5 Essential Car Safety Checks Anyone Can Do (But Usually Don’t Bother)

Some safety related items on cars need specialist attention – such as checking thickness of a brake disc, or brake pad. However, there are lots anyone can check – knowing nothing about cars is no excuse either! Below are the top 5 safety checks anyone can do, but amazingly few actually bother!

 

1. Windscreen Wipers – It only take less than one minute to check the condition of your wiper blades. You should look for any cuts where the wiper to windscreen rubber is starting to rip. It is also a good idea to check the fitment is right and not lose or insecure in anyway. Check for smearing and clean if needed.

 

2. Windscreen Wash – Refer to your service book, but you will be able to identify the windscreen washer bottle as it will have a screen wash image on (mostly) a blue cap as show below. This is usually found to the left or right of an engine compartment. Refer to the screen wash to get the right concentration. Some screen wash is already premixed, others require water – typically a 30% wash 70% water is fine for UK weather. However, in very cold weather this should be nearer 50%

 

 

 

 

 

 

 

3. Lights – Applying all the lights and taking the time to walk around the car (including hazard warning lights) is an easy way to check their operation. For brake lights and reverse lights ask a friend to check as you operate the brake pedal/reverse light.

 

 

 

 

 

 

 

4. Tyres – It does not take long to check the condition of tyres. To check if the tyres are legal you will need a tyre tread depth gauge. However, if you don’t have one that is no excuse not to check them. A visual inspection can quickly show any damage in the tyre and sidewall. Check for cuts and bulges on the side, and of course the tread itself for excessive wear. The minimum tyre tread depth is 1.6mm (about the thickness of a 2p coin).
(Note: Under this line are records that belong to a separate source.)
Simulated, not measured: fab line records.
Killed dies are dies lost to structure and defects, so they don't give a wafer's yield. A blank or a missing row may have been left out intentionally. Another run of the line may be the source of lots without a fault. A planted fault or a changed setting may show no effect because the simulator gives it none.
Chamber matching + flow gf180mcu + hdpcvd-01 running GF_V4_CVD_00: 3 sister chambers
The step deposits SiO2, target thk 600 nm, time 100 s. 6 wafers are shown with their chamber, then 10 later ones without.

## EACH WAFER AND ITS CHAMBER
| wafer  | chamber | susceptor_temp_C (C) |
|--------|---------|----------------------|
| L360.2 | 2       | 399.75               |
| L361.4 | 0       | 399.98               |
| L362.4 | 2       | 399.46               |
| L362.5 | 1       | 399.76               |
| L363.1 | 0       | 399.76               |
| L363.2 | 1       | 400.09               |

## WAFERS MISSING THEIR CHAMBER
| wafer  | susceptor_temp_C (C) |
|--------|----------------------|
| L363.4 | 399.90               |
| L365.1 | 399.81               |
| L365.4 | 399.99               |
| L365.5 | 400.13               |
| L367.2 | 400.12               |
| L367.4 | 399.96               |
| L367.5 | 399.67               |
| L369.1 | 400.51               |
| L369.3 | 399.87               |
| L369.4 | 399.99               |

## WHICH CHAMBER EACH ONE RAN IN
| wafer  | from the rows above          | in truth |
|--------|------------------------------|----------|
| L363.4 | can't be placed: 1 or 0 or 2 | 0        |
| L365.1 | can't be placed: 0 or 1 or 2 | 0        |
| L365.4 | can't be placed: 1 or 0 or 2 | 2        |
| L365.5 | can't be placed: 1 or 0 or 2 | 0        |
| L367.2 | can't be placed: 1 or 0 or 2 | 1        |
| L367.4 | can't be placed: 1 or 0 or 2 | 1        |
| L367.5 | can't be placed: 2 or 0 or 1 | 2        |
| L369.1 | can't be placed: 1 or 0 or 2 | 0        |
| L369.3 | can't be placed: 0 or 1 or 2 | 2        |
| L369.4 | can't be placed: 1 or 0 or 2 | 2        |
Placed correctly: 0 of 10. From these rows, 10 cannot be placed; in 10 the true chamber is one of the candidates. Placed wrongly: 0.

5. Suspension – A quick bump test can indicate if you have worm shocks. Simply push repeatedly down hard on the side of car over each wheel 4 to 6 times. When you stop, the bouncing movement should stop almost immediately. If it continues to oscillate you may have worn shocks, which will not only reduce the cars handling ability, it will also increase braking distances and stability under braking.